Nutshell: astounding CGI, motion capture and first-class voice acting breathes new life into this live-action remake of Disney’s animated classic. Much darker than the original, The Jungle Book is nonetheless entertaining, blending touching moments with action that will keep kids of all ages on the edge of their seats. Young actor Neel Sethi is wonderfully human as Mowgli, the “man cub” of the forest. Grade: A
First off, let me just say that I’ve never seen all of the original Jungle Book. I’ve seen bits and pieces, from the boa constrictor Kaa’s hypnotizing “Trust In Me” and King Louie’s “I Wan’na Be Like You” to Shere Khan’s bumbling animosity. The 1967 film was definitely one for the kiddies, and that’s fine; it’s a much beloved classic. I have, however, read several of Kipling’s Mowgli stories, and loved their blend of dark and light. While fans of the original film will see echoes of their childhood favorites here, director Jon Favreau adds in a touch of the darkness that makes the Kipling tales so compelling. And by doing so, brings a beloved tale into the 21st century.

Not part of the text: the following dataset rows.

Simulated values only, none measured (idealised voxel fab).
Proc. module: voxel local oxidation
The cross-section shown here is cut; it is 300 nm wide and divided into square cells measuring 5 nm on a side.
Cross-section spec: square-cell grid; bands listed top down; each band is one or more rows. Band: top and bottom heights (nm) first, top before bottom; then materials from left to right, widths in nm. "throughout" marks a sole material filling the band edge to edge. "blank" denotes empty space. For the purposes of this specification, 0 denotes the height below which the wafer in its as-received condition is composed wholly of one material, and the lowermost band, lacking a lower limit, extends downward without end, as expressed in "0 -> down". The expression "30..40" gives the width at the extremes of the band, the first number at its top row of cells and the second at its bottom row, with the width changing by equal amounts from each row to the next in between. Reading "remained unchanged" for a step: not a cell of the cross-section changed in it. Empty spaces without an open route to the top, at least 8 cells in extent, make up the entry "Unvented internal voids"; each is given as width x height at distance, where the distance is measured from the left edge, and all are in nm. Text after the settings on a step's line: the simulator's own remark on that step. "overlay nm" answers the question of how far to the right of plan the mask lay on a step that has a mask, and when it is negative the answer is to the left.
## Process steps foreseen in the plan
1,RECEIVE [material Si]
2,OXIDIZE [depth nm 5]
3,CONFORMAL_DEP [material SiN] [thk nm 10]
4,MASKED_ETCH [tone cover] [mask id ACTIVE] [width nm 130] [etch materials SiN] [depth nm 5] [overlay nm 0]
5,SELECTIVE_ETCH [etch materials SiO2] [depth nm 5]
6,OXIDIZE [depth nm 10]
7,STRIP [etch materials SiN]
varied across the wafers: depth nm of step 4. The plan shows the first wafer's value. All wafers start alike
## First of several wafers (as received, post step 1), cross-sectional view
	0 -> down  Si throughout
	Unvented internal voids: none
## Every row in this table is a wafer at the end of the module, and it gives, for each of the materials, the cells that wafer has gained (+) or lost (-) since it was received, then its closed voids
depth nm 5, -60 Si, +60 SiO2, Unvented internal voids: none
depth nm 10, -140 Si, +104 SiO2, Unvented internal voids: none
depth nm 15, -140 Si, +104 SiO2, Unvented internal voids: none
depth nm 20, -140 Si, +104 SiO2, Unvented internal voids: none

In The Jungle Book, “man cub” Mowgli (Neel Sethi) is a child literally raised by wolves. (I pity the grown adult who asks him that question if Mowgli is ever off his etiquette… “Why yes. Yes I was.”) His wolf-mother, Raksha (played by a wonderfully emotive Lupita Nyong’o) adores him, as do his wolf-brothers and wolf-father Akela (Giancarlo Esposito). But Mowgli isn’t advancing like his wolf-brothers; Mowgli must resort to “tricks” like the use of tools or climbing trees in order to keep up. Soon the pack must decide what to do with their beloved man-cub, but that choice is taken out of their hands when tiger Shere Khan ( Idris Elba) discovers Mowgli at a watering hole during a dry season “Water Truce”. Shere Khan was maimed by a human man, and now feels that any other human must pay the price. Panther/BFF Bagheera (Ben Kingsley) tries to take Mowgli to the Man Village, but is ambushed by Shere Khan along the way…leaving Mowgli to meet Kaa the snake (Scarlett Johansson), Baloo the bear (a perfectly cast – and dare I say spunky? – Bill Murray), and many other animals in the deeper parts of the jungle. Meanwhile, Shere Khan waits for Mowgli’s return, and Raksha fears for both her pack and her man-cub.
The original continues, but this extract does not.